When we talk about Crab Day’s title track and its opening line “It doesn’t pay to sing your song” she again emphasises she doesn’t want to spell the meaning of the songs out and would rather leave it to the listener to take what they will from them. “That line could mean a number of things! Tim Presley is convinced it’s a dig at him, because I played a tour for him and the pay wasn’t very good, it’s not about that, although I enjoy that he thinks that. It depends what you think the currency is, Crab Day is an invented holiday, there’s ambiguity all around.”
"I feel so attached to this record, I felt like I should give it a go before just going ‘Gruff! ... Although it would probably have been so much better if I’d have given it to Gruff!"
Having recorded the songs, she had to decide which of them would make the final running order and in the process omitted Presley’s favourite song from the Crab Day sessions, “Aside From Growing Old”. She had a similar experience with Mug Museum, where her friend Phil Collins (the Turner Prize nominee who created the films for Crab Day) told her that his favourite song was “He’s Leaving”. “I’d cut it from the record. He said ‘Well, I understand, it’s ‘kill your darlings’.”
The phrase originates in theatre, where what is a seemingly pivotal scene unbalances the narrative. Collins told her “’Everything else is unsettled and off-kilter and no one understands why. Then as soon as you make the decision to omit that scene everything else has space and falls into place’. With “Aside From Growing Old” I knew that it was the thing to do. It sounded great but it was disrupting the flow of everything else. So instead of battling to crowbar it in, you just have to go ‘You know what? We’ll give it the old elbow.’ Sorry Tim!” Having called in her friend and one time mentor Gruff Rhys to finalise the track-listing for CYRK and Mug Museum, this time Le Bon decided to put it together herself. “I feel so attached to this record, I felt like I should give it a go before just going ‘Gruff!’ She then adds, “Although it would probably have been so much better if I’d have given it to Gruff!”
Another element that reinforces the mix of structure and abandon of Crab Day is the brass arrangements; whilst there were smatterings of brass on Mug Museum the brass pieces are more integral to Crab Days songs. “I think it’s just that there were a lot more pieces that were written this time, as opposed to freestyling them on Mug Museum, it’s a lot more structured on Crab Day. I think the record as a whole is a lot more structured and there’s less moments of mayhem, everything has more of a pocket of its own.”

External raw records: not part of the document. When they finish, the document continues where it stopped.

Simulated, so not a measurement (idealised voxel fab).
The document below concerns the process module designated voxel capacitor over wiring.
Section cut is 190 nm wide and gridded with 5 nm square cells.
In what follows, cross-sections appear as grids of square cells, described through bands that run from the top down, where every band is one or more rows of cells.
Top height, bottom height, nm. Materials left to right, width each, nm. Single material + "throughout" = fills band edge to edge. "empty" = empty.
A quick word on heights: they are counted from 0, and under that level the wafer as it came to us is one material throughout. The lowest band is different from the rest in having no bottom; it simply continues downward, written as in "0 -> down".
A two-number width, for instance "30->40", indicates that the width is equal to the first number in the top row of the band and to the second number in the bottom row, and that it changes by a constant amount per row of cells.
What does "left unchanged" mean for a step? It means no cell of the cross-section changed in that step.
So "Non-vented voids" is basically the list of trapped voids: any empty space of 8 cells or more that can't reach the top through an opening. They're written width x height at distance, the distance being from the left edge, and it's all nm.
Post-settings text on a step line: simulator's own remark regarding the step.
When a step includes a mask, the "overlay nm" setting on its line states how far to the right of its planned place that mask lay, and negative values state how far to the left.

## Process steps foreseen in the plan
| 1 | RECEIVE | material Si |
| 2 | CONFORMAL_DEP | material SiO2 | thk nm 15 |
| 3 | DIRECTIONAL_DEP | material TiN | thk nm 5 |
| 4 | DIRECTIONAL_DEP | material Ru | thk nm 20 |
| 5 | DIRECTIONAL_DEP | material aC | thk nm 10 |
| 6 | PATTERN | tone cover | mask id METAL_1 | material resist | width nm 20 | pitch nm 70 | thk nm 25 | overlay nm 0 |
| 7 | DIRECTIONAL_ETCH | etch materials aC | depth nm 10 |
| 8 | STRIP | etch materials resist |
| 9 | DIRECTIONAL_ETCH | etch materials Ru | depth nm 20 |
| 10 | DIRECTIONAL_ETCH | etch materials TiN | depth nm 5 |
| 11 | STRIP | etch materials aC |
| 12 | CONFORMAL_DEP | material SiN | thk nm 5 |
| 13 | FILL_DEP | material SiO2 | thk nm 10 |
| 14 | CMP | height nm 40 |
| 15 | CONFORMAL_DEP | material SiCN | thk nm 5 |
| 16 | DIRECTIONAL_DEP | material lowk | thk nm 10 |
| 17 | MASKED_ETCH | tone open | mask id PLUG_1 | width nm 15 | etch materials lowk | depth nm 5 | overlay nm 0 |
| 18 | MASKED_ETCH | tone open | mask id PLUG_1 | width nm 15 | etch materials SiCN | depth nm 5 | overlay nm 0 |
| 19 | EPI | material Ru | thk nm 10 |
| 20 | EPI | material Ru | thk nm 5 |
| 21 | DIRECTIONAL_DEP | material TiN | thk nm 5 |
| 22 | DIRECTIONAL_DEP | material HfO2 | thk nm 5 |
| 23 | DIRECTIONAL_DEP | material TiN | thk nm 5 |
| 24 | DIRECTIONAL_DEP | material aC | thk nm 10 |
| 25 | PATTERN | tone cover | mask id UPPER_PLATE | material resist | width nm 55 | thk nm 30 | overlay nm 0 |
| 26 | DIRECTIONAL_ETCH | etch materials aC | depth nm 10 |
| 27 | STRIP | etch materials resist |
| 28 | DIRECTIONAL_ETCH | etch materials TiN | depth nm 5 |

When she talks about where her songwriting is going in the future it isn’t in the context of how her records will fit together as a body of work, rather just doing what she wants to. “I know what I want to do next; on my next record I think it’ll be more intimate. I certainly want to do another record with Tim, I love making music with him.” Before we hear anything new from DRINKS - she’s posted a teaser about their next record on Instagram – Le Bon found time in her schedule to produce Presley’s forthcoming solo album, The WiNK, which also features Mozgawa on drums.
When I put it to her that such industry is rare, that songwriters usually take two to three years to produce a new body of songs, Le Bon says she just doesn’t work like that. “I don’t think writing one record a year is prolific, it’s just what I do, you know? I love recording and the excitement that comes from writing, playing and putting all that together. It’s always a train that I think I want to step off of, but you just think “Oh, stay on the train a bit longer, you’re having a nice time.”
Rather than fret about the legacy of her songwriting, Le Bon has more of a carpe diem attitude. “When it’s time to go for the long sleep I don’t think I’ll be sitting on my deathbed going ‘Oh my God, Mojo didn’t like my fourth record that much’, or ‘Maybe it wasn’t the right move for me.’ I’d rather be thinking ‘Oh my God, how fucking lucky was I to be with all these wonderful people and to go to Los Angeles with Tim to make a record?’ I think it’s really easy to forget all that stuff.”
"It’s purely a record that was made in the vacuum of it being about the people who were making it. We were on a mountain, nobody knew we were there and it didn’t matter"
Such abandon has also seen her become a member of Banana, an improvisational, instrumental ensemble where Le Bon, Evans, Black and Mozgawa are joined by Josiah Steinbrick, (who co-produced Crab Day) and Red Hot Chilli Peppers’ Josh Klinghoffer. They were the support act and her backing band for the initial batch of shows on the Crab Day tour. “I think it’s something we know has very limited shelf life, because of everyone’s schedules. We recorded a session for a radio station in Los Angeles on an 8-Track, which sounded beautiful but it’s a hard band to get together, we’re scattered across the globe” When we talked about Hermits On Holiday last year she jokingly described its improvised nature as “Not, not Jazz” but when I say that Banana’s music flirts with freeform jazz it draws a laugh from Le Bon before she adds “Sure! It’s not ‘Not, not jazz, but it’s… I don’t know… Instrumental? That’s as confident as I can be! It’s ‘Instrumental!’
As we draw to a close she tells me Crab Day is the favourite record she’s made. “It’s the one that I love the most, for lots of different reasons but I think that the readjustment of attitude for me has just been a joyous thing.” So it’s less ‘Will people like this?’ and more ‘’Will I like this? “Yes, totally. It’s purely a record that was made in the vacuum of it being about the people who were making it. We were on a mountain, nobody knew we were there and it didn’t matter. You’re there making something that’s really important to you. The only reason to be doing something like this is for yourself, because you can’t really expect anyone else to care.”
Well, lots of people do care. This independence of spirit is why Le Bon’s admirers grow with each record and more importantly, why this masterful songwriter writes songs like no-one else. To paraphrase the writer, it does pay to write your songs.